How Do I Choose the Best Invoice Financing Provider?
When choosing an invoice financing provider, asking questions and being aware of the product's details are important. Some tips and factors to consider when picking an invoice financing provider include the following:
- Understand the fees: Look for providers that have transparent, easy-to-understand fee structures. Conversely, be wary of providers that use complex fee structures to hide high costs. Remember – the invoices are the lifeblood of your business, so you want to know clearly how much you’ll be paying for any financing service.
- Know the finance model: Some providers offer a combination of invoice factoring, lines of credit, and payment plans. It's important to understand the specific type of finance being offered and how it affects the amount of money that can be advanced and when it needs to be repaid.
- Consider the consequences of non-payment: Find out what will happen if the debtor does not pay the invoice. For example, will the client need to pay back the money, or will the provider assume the risk?

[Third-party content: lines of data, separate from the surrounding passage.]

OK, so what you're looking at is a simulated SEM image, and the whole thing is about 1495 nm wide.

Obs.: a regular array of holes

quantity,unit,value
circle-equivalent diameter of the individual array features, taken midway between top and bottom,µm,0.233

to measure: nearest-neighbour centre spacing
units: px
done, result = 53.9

- Selectivity: Determine if the financing company needs to control all invoices or if the client is allowed to choose which ones to finance.
- Relationship management: Consider who will manage the relationship with the debtor. The invoice financing company may take responsibility for chasing unpaid invoices, which could impact the client's control over the relationship with their customer. It's also important to determine if the financiers will require the setup of a joint account with the client for receiving invoice payments from the debtor.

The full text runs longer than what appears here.